This report was designed to explore the optimization of a fantasy football roster. New websites such as Draft Kings and Fan Dual have revolutionized gambling in sports. Optimization and statistics play an important role in these fantasy games and a steady return can be achieved with the right tools and knowledge. In this report, we will examine two models used to optimize a fantasy football roster in their own specific scenarios.

The first model optimizes a fantasy football roster for one particular week. Most games on fantasy sports gambling websites are week to week. Each week, players are assigned a projected point value and a salary. It is then up to the user to fill their roster in a way in which they think the most points can be accumulated while staying under the salary cap. As expected, the better players with higher projected points are assigned a higher salary. However, just these two statistics isn’t enough when determining the optimal roster. Knowing your competitors picks can increase your chances of winning significantly. Picking the less popular players results in a better chance to finish at the top. Therefore, there is a tradeoff between projected points and percent chance that a similar roster is used by another competitor. An example of the data being analyzed is shown below.

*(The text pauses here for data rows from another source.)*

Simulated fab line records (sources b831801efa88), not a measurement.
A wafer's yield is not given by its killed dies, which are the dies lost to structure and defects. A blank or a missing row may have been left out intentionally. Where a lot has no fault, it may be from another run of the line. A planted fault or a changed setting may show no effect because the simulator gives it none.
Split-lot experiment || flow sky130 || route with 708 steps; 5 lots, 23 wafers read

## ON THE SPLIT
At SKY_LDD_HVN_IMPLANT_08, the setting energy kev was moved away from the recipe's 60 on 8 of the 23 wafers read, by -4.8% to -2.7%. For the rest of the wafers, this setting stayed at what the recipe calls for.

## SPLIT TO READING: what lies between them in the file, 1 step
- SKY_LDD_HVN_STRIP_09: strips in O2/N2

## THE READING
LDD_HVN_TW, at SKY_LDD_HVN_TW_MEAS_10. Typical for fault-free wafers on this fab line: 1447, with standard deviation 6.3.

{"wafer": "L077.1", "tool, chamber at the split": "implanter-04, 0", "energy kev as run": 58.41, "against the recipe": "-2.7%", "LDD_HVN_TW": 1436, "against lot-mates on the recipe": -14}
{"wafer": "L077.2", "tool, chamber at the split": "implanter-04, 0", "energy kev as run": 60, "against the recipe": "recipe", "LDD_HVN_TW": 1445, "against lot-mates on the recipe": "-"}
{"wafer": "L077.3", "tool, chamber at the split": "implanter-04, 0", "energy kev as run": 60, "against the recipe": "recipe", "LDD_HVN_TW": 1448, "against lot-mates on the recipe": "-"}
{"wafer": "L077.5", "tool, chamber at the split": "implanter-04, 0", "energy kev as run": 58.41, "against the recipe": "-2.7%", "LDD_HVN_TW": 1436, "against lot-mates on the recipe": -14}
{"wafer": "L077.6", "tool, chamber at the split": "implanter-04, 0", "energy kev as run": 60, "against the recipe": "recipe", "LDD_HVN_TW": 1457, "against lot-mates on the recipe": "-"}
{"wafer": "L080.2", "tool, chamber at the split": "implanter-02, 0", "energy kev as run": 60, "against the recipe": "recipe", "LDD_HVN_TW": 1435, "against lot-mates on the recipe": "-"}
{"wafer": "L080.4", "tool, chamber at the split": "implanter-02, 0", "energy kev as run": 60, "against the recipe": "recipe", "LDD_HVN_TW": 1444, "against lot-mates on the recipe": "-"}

Player	Position	Team	Projection	Salary	Ownerhsip
Tom Brady	QB	NE	10	4000	1
Aaron Rodgers	QB	GB	5	2000	0
Eddie Lacy	RB	GB	5	4000	0
Marshawn Lynch	RB	SEA	10	2000	1

The second model optimizes a fantasy football roster and the transactions throughout the season. The user is to pick the best roster for each week of the season given projected points and salary constraints. However, in this scenario, each time a player is added or dropped, a transaction cost is accrued. Therefore, the seasonal optimizer is a tradeoff between projected points and transaction cost. An example of the data being analyzed is shown below.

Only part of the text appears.